I might have known what sort of decade this would be when good friends Ed and Sharon turned up at our front door on New Year's Eve 2000 wearing Groucho glasses. Satire was about to become the national style.

The truth - whatever that was - hurt. And so we laughed at it. The Onion became our newspaper of record. Jon Stewart became the most trusted anchorman since Walter Cronkite.

It started with Y2K, the idea that our computers were out to get us. We were warned that as the clock turned to midnight and a new millennium began, our technologies would start to eat themselves, leaving us all in the dark, living off canned goods and singing the bits of songs to which we could still remember the words for entertainment.
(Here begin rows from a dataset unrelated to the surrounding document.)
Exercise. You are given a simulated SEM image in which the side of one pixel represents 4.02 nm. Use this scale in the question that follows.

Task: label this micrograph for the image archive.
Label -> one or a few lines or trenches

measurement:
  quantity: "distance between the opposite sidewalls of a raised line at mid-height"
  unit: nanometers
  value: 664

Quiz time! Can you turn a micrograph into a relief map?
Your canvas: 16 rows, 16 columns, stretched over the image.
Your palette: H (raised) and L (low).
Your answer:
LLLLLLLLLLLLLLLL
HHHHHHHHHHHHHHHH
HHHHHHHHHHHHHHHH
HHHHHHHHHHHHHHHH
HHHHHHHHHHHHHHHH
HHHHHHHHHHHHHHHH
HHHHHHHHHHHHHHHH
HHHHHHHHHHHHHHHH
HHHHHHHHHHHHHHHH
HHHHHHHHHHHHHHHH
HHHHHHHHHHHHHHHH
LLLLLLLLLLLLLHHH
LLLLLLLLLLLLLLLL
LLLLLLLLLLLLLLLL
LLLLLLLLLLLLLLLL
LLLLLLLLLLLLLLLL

This didn't happen. In fact, something like the opposite occurred: our computers ate us.

Or we ate each other. This began with the first presidential election of the 21 st century. Al Gore, who tried to make himself more likeable by satirizing himself on TV shows like Saturday Night Live, actually got the most votes that November. But the outcome in one state, Florida, was disputed. Votes were counted, recounted and lost in the shuffle. Finally, the U.S. Supreme Court ruled in favor of George W. Bush, making him, in effect, our first appointed president. Al Gore, trying to make like a good sport, went along with this.

Oops. Eight years of satire ensued.

Satire, it must be said, does not prosper when the news is good. Perhaps the single most famous piece of satirical writing is Jonathan Swift's essay, "A Modest Proposal," written in 1729. The author suggests that the destitute Irish turn their babies into food for their English masters. Let it suffice to say that Ireland, in those days, was in pretty bad shape.

By contrast, look at what happened when Barack Obama was elected president in 2008. The nation's comedians were knocked back on their heels, overwhelmed by what appeared to be an outbreak of national optimism.

This didn't last long.

Obama, like a pitcher facing a line-up of steroidal hitters - Mark McGwire, Sammy Sosa, and Raphael Palmiero, say, the very trio who donned suits and ties and appeared at a Congessional hearing in 2005 as see no evil, hear no evil and speak no evil - hung a series of curve balls when he faced the country's Special Interests. The results? A home run for Wall Street, thanks to bailouts and lack of meaningful regulation. A home run for the Military Industrial Complex, thanks to escalations of the war in Afghanistan. And a home run for the health insurance industry, thanks to the elimination of anything like a public option.

Satire was back in flower.

Obama, at least, could take comfort in his family. The same could not be said for The Athlete of the Decade, Tiger Woods. Woods, who was virtually raised on a golf course, dominated his sport the way few athletes can. But while golf can be a metaphor for life, it is not life itself - a subject where Woods has proven himself to have an outsized handicap.

After crashing his Cadillac Escalade (gas guzzler of the decade for millionaire jocks) at 2:30 in the morning outside his Florida home, Woods reluctantly confessed to cheating on his wife with a conga line of bimbos. Now he says he'll take a break from competitive golf to see if he can patch up his marriage and make peace with his kids. The smart money bets he has until the spring, when the azaleas bloom in Augusta, Georgia and it's tee time at the Masters, to pull this off.

In another era, Woods' transgressions might have remained on the level of gossip and hearsay. They might have actually contributed a rakish angle to his persona, they way they did for JFK. Instead, Woods' flagrant inability to judge the company he kept turned him into a satiric punchline.

This was a decade in which public ownership of public figures reached new heights. Indeed, this was the one area in which the public came out ahead. Corporate interests might have been given greater hold over previously public lands, public resources might have been privatized, but the privacy of public figures became the bone the rest of us were thrown to gnaw upon.

And so off-the-wall misadventures of the rich and famous that once seemed trivial in the broader scheme of things assumed the stature of what, in junior high, we used to call "current events." Some decried this as distraction and escapism.

But we were living through a time in which ice caps were melting, sea levels rising, deserts expanding and wild fires spreading. The decade closed with leaders from over 100 nations gathering in Copenhagen to try and think about the unthinkable things happening to our planet. The trouble, though, was that the unthinkable turned out to be just that.

Enter satire, Groucho glasses and all.